Romanistik

Autobiographical Narration and Female Authorship in Spanish Exile after 1936

Autobiographical Narration and Female Authorship in Spanish Exile after 1936

Among the women who fled Spain during the Civil War and the Franco dictatorship, there were countless intellectuals and artists. A large part of this group's writings has been (re)published thanks to the work of the GEXEL research group and publishers such as Renacimiento. However, their discussion in research remains centred on a few celebrities such as María Zambrano. Our project will change this by thoroughly analysing a large corpus of autobiographical writings by women in exile. This corpus will allow us not only to reconstruct the lives, creations and worldviews of these authors, as existing research on these works already does, but also to examine female authorship before, during and after exile as the subject of their works and as a pattern of their production, publication and reception practices, with particular attention to intersectional factors of authorship, such as age, class, migration, education, gender, family situation and health. 

Goals

  1. Consolidate the corpus and feed its metadata into a database. This should improve the public availability of data on exile, make the authors and artists living in exile visible as such and help to further reduce possible intersectional national and gender-related bias in exile research. The database is freely accessible according to FAIR principles and can be used for further research on exile, female authorship or 20th century art, literature and philosophy. 
  2. Analyse the production, dissemination and reception of the elements of the corpus. On the basis of references to the elements (including reviews, correspondence, interviews) as well as editions and translations, the aim is to reconstruct how autobiographical writings by women in exile are disseminated – or even forgotten. In addition to these two endeavours, which are oriented towards the ideal of completeness.
  3. For a sample of texts with a strong reference to Mexican exile, digitise the materials and make them available for Named Entity Recognition and thematic modelling so that intertextual and metapoetic references can be reconstructed, contributing to both a general idea of authorship and the specific authorship of women writers and artists.
  4. Using the same sample, model the themes and processes of female autobiographical writing in exile and examine them in depth at nodal points such as the categories of art, exile and medium or the processes of self-representation. 

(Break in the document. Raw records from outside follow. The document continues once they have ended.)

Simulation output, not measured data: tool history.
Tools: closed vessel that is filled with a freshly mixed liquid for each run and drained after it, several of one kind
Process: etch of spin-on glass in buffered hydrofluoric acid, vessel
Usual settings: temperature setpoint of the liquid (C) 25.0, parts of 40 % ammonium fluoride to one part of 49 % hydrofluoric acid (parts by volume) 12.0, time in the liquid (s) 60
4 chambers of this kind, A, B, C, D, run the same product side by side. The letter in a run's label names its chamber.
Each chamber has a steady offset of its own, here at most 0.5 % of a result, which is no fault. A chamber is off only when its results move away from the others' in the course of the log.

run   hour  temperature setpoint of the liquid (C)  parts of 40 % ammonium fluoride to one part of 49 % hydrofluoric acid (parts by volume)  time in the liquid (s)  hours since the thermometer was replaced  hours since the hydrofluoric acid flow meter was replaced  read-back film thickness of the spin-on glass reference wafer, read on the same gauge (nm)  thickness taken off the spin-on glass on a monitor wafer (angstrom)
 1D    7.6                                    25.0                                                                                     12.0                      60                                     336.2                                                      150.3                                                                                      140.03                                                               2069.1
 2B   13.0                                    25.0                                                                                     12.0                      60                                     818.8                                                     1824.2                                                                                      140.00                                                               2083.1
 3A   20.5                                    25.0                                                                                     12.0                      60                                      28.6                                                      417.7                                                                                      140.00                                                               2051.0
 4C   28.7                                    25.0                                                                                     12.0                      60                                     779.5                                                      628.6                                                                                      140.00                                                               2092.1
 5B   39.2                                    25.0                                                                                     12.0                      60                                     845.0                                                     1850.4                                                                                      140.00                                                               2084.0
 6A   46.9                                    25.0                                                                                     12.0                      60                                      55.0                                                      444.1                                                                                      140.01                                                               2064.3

The result is a better understanding of female authorship in exile and autobiographical writing in exile, both of which are explored using the Spanish exile as a model.

Project Members

Matei Chihaia is Full Professor of Spanish and French Literature and Member of the Center for Narrative Research.

https://orcid.org/0000-0002-0678-2993

Mirjam Leuzinger is a postdoctoral researcher and Privatdozentin in Romance literatures and cultures. Her work focuses on exile, autobiography, and intellectual history across Latin America and Europe.

https://orcid.org/0000-0002-1403-3116

Associate Professor at the International University of Valencia (VIU), Andrea Luquin Calvo specializes in the intellectual legacy of the Spanish exile of 1939, with a particular focus on its authors and artistic expressions. Her research also engages deeply with feminism and gender studies.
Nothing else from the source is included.